How Wild Hogs – and Baiting – Affect Deer Hunting
Filed under: Deer Management, Hunting Blog, Hunting Tactics
A while back someone asked me a question about how hogs affect deer and predator movement on their hunting property. As wild hogs become more prevalent around the United States, we will all have to consider this in our hunting strategies. This hunter had 600 acres in Georgia and wondered if pigs cause deer to move from the food plots, maybe not frequenting as much or if this make it more likely to have more coyotes on the property? He was thinking about setting up some corn feeders in August prior to the season. Here are the thoughts I shared with him regarding wild hogs:
Deer often avoid hogs – especially large sounders of hogs. Many states will help folk trap hogs in an effort to reduce their population and the amount of damage they do. Baiting with corn will attract hogs and if there are lots of hogs in the area, no matter how many you kill, more hogs will come to the corn.
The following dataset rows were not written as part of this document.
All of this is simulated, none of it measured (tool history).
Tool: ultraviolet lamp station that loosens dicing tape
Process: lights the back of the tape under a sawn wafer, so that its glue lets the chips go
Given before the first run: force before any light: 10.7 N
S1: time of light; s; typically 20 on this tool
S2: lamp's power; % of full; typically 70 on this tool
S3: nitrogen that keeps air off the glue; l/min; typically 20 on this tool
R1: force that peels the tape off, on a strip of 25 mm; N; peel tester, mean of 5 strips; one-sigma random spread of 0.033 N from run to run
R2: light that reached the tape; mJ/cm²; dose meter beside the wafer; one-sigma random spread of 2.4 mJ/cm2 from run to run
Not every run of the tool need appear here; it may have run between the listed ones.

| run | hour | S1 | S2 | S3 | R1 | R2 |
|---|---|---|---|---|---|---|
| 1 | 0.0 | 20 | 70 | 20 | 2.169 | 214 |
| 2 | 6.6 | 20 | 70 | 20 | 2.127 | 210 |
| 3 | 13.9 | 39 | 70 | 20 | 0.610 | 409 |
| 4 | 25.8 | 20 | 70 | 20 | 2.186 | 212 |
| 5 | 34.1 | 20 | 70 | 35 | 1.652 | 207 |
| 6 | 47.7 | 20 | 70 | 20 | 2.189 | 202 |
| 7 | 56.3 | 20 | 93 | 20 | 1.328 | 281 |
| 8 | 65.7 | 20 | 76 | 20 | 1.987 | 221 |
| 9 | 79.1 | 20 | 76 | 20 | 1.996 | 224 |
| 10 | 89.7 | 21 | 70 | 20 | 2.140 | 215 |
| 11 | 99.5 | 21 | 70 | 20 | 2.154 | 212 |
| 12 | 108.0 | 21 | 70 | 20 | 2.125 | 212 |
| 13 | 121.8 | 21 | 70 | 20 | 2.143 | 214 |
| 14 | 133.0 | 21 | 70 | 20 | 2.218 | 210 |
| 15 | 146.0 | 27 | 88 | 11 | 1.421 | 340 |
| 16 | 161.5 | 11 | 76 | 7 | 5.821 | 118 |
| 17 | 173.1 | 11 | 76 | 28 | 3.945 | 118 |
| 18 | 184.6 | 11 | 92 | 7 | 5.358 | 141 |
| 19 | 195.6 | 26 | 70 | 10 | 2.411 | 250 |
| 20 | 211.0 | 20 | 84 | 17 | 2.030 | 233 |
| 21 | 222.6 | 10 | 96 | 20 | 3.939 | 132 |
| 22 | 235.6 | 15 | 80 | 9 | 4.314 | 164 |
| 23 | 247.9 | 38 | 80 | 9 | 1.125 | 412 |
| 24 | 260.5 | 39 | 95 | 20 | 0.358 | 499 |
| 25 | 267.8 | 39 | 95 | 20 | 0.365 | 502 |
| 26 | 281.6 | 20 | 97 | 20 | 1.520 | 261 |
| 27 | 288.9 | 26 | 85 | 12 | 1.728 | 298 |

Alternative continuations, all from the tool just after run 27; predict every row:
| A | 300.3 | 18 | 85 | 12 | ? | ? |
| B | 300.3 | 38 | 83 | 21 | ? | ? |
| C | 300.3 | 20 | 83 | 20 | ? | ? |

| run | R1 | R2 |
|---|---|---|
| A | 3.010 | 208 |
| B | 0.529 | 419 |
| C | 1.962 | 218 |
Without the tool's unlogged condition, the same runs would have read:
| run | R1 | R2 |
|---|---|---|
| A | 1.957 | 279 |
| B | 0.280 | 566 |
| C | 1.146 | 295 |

There was some great research years ago during the period Georgia made it legal to bait in the southern portion. The University of Georgia was in a study designed to determine the average amount of time it took hunters in that area to harvest a deer. When baiting was legalized, the amount of time to harvest a deer decreased the first year and then increased and has remained higher since. Deer quickly learn to associate bait with danger because there’s so much hunting pressure near it. I bet you’ve noticed a lot of deer, especially mature deer, use the bait at your place at night – when they don’t associate the bait with danger.
Most folks watch shows from Texas and see big bucks being killed over corn. They don’t realize that those hunts are often on huge ranches where there is a very low amount of hunting pressure. Most leases in Georgia have a much higher amount of hunting pressure than in south Texas.
I’d work on removing hogs by trapping and not hunting over bait.